Facts and Procedural History
[4] In April 2022, Smith and Carr began a dating relationship that was marred with frequent conflict. According to Carr, the couple lived together but went through cycles of breaking up and reconciling. On the afternoon of December 2, 2022, Smith's mother, Frances Morton-Howard (Frances) drove to Smith's house to pick up Smith's children because Carr and Smith were going on a date. That evening, an “upset” Smith called her mother. Transcript Vol. 4 at 22. Frances heard the couple arguing and Carr “using profanity[,]” including calling Smith profane names. Id. at 24. To Frances, Carr sounded upset that Smith refused to take him to his mother's house and he told Smith that he “[had] a gun and drugs on [him].” Id. at 25. Smith eventually hung up. Later, Smith called her mother on FaceTime. Then around “11:00 something” that evening, Frances texted Smith but received no response. Id. at 28.
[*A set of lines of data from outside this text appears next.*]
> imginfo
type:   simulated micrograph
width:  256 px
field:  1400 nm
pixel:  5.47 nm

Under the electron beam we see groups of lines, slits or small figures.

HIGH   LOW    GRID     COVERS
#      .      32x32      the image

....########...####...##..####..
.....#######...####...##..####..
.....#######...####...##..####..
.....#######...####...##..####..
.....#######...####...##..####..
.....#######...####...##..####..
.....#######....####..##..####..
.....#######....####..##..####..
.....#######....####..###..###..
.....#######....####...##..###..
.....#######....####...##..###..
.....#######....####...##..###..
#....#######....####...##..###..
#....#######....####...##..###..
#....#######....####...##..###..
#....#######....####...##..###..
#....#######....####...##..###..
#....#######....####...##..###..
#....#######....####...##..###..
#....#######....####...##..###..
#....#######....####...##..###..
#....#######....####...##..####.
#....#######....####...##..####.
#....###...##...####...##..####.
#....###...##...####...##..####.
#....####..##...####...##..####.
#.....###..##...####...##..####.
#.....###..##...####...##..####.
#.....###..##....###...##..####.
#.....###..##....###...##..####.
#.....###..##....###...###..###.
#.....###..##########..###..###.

[5] Sometime around 9:00 or 10:00 p.m. on December 2, 2022, Carr went to the Home Plate Pub with a handgun. The bartender recognized Carr, whom he knew as Ace, as a frequent customer. Because the bar did not allow patrons to possess firearms, Carr gave his handgun to the bartender for safekeeping. The bartender could not recall anything specific about the handgun other than it had a thin barrel and “it was not a revolver.” Id. at 114. He returned Carr's handgun to him when he left.
[6] Between approximately 1:00 and 3:00 a.m. on December 3, 2022, Carr left the Home Plate Pub with his handgun, and went to another local bar, Porter's Tap. Carr's cell phone records indicate that after leaving Porter's Tap, Carr called Smith four times between 3:06 and 3:20 a.m. Between 3:47 and 4:29 a.m., Carr's cell phone records placed his phone at the home of his friend, Jacquelyn Keaton (Keaton). At trial, Keaton testified she drove Carr to Smith's house but did not stay to watch him enter the house. Phone records placed Carr's phone at Smith's house from approximately 4:46 until 7:19 a.m.
[7] At 7:07 a.m., a friend of Smith's placed a video call to Smith. Carr answered the call on Smith's phone but refused to put Smith on the phone when asked. After arguing with Smith's friend, Carr hung up. The friend tried to call several more times over the next thirty minutes, but no one answered.
[8] Around this time, Smith's neighbor across the street was awakened by a loud noise, followed by “two more noises that sounded like gunshots.” Tr. Vol. 4 at 125.1 Other neighbors frequently shot guns so he believed the noise was from them and he went back to sleep without calling 911.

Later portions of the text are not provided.